Getting a New Cell Phone


My devices fail suddenly.  Boost phone got wet.  The phone that replaced it failed to take a charge.  I had to replace it on short notice a week before my Adriatic cruise.  The phone that replaced it, my current Samsung Galaxy J7 Star, had no serious issues in its not quite four years of faithful service.  Yet it took an unanticipated wave from the sea, never quite working right in the four days that followed.  Initially it had an overheated message, then auto shutoff.  I went to the T-Mobile store to see about repairs or replacement, writing down the model numbers of their affordable inventory.  I selected one, but by the following day, the phone worked fairly well, though the speaker never recovered.  I could get sound with headphone but not with the telephone or You Tubes.  Damaged beyond repair.  I had one false alarm previously, dropping it on the concrete front walk resulting in a glass crack.  Followed online repair, small enough to stabilize with some superglue.  No loss of function that time.  Followed the self-helps on the WWW, no luck.  Time for a new phone.

This sort of brings me to a branch point.  The path of least resistance would be to go to the T-Mobile store and get one of theirs.  Not that T-Mobile endeared themselves to me.  Never liked going to the store, reminds me too much of my synagogue where very little thinking goes on and the staff really don't register anything you try to tell them.  T-Mobile telephone agents have been a better experience but I often didn't get what I wanted.  If the price of other carriers is comparable, I'm open to a different company.  Could go to Staples, maybe should. I did.  They abandoned their in store cell phone business. Probably shouldn't go to Best Buy, but could at least take a look.  Sufficiently deterred by my last two times there not to give it third round.  I'm not desperate for a replacement and can still get sound with earbud use.  Check the options.  Decide by day's end.

In the meantime, I went to Target which had options that I mostly didn't understand.  So I called my friend in NYC who does understand.  Advice:  stay simple.  Just go back to T-Mobile, get one of their phones and pay them to set it up.  So that's what I did.  Chose the one I preferred from the list I made a few days earlier.  Setting it up not straightforward.  I wanted this straightforward.  To do that I needed to select another Samsung Phone.  They had one in my budget, so now we're ready to go.  The agent plugged stuff in.  I added a new charger and a screen protector, as cracked screen from dropping is the most likely source of premature demise not covered by warranty.  Agent said all done.  Since it has C-cords, I went to Five Below down the road apiece, purchasing one cord with a C-insert at each end and another with a C-port for the phone and a USB port for my car's outlet to use it when driving.  

As soon as I got in my car, I realized that the Toyota App did not transfer.  Neither did any of my other apps.  I reinstalled Toyota, paired my new phone, confirmed that I could connect to the car's navigation system.  Then home, more than a little irritated as I settled on the Samsung brand because it could make the new phone identical to my old one.  My wife being a much nicer person than me, most notably when I am irate, we both headed back to the T-Mobile store.  Yes, the apps should have transferred but that requires a minimum level of charge on the old device, which it didn't have.  So I charged it in the store, he then transferred the apps and confirmed that the transfer would complete in an hour or so even when no longer plugged in.  

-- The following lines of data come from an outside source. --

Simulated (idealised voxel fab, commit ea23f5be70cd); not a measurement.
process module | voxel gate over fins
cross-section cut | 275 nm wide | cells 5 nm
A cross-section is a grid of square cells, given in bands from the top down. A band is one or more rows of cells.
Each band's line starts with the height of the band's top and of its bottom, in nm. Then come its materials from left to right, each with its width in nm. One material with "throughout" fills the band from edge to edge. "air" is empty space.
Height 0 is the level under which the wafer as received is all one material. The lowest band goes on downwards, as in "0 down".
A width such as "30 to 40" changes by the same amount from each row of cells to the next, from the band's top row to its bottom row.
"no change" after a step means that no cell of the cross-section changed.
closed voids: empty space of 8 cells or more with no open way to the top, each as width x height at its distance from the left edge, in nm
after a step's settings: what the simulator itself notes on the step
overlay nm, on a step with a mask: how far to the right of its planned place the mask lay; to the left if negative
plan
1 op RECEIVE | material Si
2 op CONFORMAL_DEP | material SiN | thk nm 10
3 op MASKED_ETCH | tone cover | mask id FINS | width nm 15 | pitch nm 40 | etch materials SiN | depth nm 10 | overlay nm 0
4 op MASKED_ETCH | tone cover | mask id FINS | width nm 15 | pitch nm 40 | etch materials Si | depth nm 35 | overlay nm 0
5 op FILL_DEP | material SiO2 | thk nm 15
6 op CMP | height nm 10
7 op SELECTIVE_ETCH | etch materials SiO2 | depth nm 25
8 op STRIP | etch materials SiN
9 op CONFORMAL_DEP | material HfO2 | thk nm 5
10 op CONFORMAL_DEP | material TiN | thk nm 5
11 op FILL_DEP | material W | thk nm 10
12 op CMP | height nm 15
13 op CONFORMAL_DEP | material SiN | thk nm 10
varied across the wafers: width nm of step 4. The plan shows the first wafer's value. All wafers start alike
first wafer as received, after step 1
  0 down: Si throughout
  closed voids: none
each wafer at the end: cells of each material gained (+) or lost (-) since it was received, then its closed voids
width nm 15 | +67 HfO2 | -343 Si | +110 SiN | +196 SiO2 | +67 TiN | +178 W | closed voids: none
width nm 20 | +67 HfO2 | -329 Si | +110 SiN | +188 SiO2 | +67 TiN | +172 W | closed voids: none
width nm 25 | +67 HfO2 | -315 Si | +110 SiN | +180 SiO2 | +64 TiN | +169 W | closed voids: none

I returned home with all my stuff in the pink paper shopping bag with the T-Mobile logo.  Left it on a kitchen chair overnight.  The apps all transferred, though they appear on the new screen in a different order than the old one.  But I think I'm ready to do things that I did with the previous device.  I can check email, access the internet, take pictures, make a YouTube additions to my dr. plotzker's mind series, read library books from Hoopla, and ignore text messages.  A bit more of an ordeal than I would have liked.  Takes some time getting used to the new format.  Generally my phones last four years or so, almost regarded as semi-disposables, but I anticipated nearly full restoration of previous utility soon.